The Latch has partnered with Suncorp Bank to deliver the sustainability content you need, from composting to growing your own veggie patch at home.
We all know compost is fantastic for the earth — it returns nutrients from the trash to turf to the table. Yet many of us are concerned we don’t have space or it takes too much time in upkeep. Composting in a small apartment is possible and and can be fuss-free. Two important factors to consider when deciding to compost at home are how much organic matter you create in a week and where your compost could go.
With these questions in mind, here are some options for composting in an apartment:
This might sound completely whack, but it’s true that you could blend your organic trash, just as you do for your smoothies.
Keep all the unwanted parts of your fruits and vegetables — peels, skin, root, stem, and old leaves in a ziplock bag. Try to cut up each piece so that it is small enough to be blended and add a little bit of water so that the mixture is smooth. This gooey mixture is ready to be added directly to the soil of your potted plants in small amounts.

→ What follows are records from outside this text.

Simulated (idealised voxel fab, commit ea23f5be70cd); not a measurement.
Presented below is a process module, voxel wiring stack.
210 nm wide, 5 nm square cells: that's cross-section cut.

Remember you should be using a high-powered strong blade blender that can withstand the textures of different organic materials.
Take about two tablespoons of the mixture and add to the soil and mix well such that the goop is not floating around the topsoil. In a few weeks, you should notice that the soil has absorbed this compost smoothie and there might be some traces of earthworms in your soil. This is a wonderful sign of healthy soil.
One of the simplest ways to start composting in an apartment is with a kitchen top composter. These come in varying sizes but usually are no larger than a biscuit tin to fit on your countertop. They are usually made from sturdy materials like stainless steel or bamboo so don’t risk any leakages. They are self-contained which means all you need to do is empty your organic material like egg shells, fruit and veggie scraps, coffee grounds and so on into it and leave the device to do its magic.
The maintenance comes from manually cleaning the device once every few weeks and replacing the odour-removing components like charcoal once every six months.
Scrap-Pooling With Neighbours
If you live in an apartment, you’re bound to have neighbours. Go past the pleasantries, and ask how they are currently managing their food waste. If they’re not already doing so, you could pool together your scraps as a level or a building and bring them to the nearest community garden where there are usually big composting bins.
City Council Compost Bins
The Australian government intends to reduce food waste by half by 2030. In line with these ambitious goals, state territories and local governments have developed various initiatives to help combat food waste with composting. The council of Sydney is running a pilot project to collect and separate food scraps from residential properties. If you live in this state, you could check if your building in this list or write to get your building involved in this project.
The food scraps are delivered to Earth Power, Australia’s first food waste to an energy processing facility in Sydney. The facility uses anaerobic digestion technology to convert food scraps to electricity and nutrient-rich fertiliser.
With help from your neighbours, the city council, and possibly new friends, composting from an apartment couldn’t be easier. It may appear daunting at first, but the first step is to divide your food scraps into two groups: compostable and not compostable. This habit is the hardest part. Once you’re done with this, you’re off to the easy parts. May the compost composure be with you!